|Ballypalady Plant Bed||Antrim|
|Degraded ochre pit at Ballypalady, to the south-east of the disused Belfast-Derry railway line, north-east of Templepatrick, Co.Antrim, as seen in June 1998.|
|Site Type: ||Cutting, Railway cutting|
|Site Status: ||PASSI|
|Grid Reference: ||J263874, J253867|
|Rock Age: ||Tertiary (Eocene, Palaeocene)|
|Rock Name: ||Antrim Lava Group, Interbasaltic Formation|
|Rock Type: ||Basalt, Lignite, Tuff|
|Fossil Groups: ||Plant|
|Other interest: ||No data, Flood-deposited sediments|
Summary of site:
The Plant Bed at Ballypalady remains by far the most important and best studied of Tertiary Palaeocene floras in Ireland. It was almost certainly exposed for the first time in the 1840s when a cutting was made during the engineering of one of Ireland’s first railways. Its first mention in the scientific literature dates from 1862 and the first description appeared in 1869.
The Plant Bed occurs in the Interbasaltic Bed which separates the Lower and Upper Basalt Formations. The Interbasaltic Bed represents a protracted period (probably several hundred thousand years), following the final eruption of the Lower Basalts and before the onset of the major vulcanicity of the Upper Basalts. During that time, deep weathering of the surface of the Lower Basalts created a landscape underlain by a rich red soil, destined to be sealed by the first lavas of the Upper Basalts.
The best description of the section dates from 1912 and was recorded from ‘the old quarry near the railway’, which presumably refers to one of the pits at the extreme western limit of the cutting. Here 6m of alternating fine and coarse sediments, red to reddish-brown in colour and consisting almost entirely of weathered basalt fragments, were exposed and the presence of plant material in the finer sediments was noted. The walls of the railway cutting were described as essentially similar. Examination of an extensive collection in the Ulster Museum shows that the plant material occurs as pollens, fruiting bodies and plant fragments which include carbonized woody material, leaf impressions and natural moulds (cavities left as the original material decayed).
Consolidating the species described by seven authorities over a period from 1869 to the present time, the floral list for Ballypalady numbers 25 species. A large proportion of these plants would be fairly familiar to us today, including ancestral forms of such trees as red cedar, cypress, pine, yew, hemlock, plane, gum, poplar, alder, willow and possibly walnut and magnolia. The sediments suggest that dense woodland provided the debris that was washed into the gravels and sands of the bed. The range of genera is clear evidence of a warm temperate climate.
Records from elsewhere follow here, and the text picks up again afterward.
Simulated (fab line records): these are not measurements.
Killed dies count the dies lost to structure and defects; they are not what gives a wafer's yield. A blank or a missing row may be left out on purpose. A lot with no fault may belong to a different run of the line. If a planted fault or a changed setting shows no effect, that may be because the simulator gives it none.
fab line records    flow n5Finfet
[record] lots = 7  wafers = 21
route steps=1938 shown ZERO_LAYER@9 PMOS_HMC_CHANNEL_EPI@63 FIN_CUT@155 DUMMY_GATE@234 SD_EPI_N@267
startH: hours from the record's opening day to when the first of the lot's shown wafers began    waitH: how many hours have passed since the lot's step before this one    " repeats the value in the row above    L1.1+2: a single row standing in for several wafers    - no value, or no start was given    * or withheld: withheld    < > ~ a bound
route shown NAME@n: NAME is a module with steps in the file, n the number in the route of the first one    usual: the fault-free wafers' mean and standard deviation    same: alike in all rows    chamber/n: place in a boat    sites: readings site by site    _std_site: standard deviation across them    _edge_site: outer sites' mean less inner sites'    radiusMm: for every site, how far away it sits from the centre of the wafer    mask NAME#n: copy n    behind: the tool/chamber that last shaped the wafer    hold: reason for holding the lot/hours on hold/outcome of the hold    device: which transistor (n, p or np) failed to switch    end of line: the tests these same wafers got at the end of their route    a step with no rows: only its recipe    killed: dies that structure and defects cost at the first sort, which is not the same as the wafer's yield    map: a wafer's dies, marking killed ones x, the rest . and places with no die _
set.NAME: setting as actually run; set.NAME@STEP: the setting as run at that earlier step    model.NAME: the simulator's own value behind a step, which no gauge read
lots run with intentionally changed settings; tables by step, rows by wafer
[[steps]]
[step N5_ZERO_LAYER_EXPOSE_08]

Ballypalady is a site of key importance and provides the best evidence of plant diversity and climatic conditions in the Palaeocene volcanic province in the British Isles. Sites of similar age near Glenarm and Ballintoy are impoverished in comparison and there are no equivalent deposits in the Scottish component of the same volcanic region.
The flora indicates a Palaeocene age, which is entirely consistent with the potassium/argon radiometric dates of the lavas at around 60 million years.
There is no exposure of the Plant Bed at the present time but a proposed upgrading of the presently disused railway line offers an opportunity to clear the cutting and leave a vegetation-free stretch of Interbasaltic Bed (incorporating the Plant Bed) for future teaching and research use.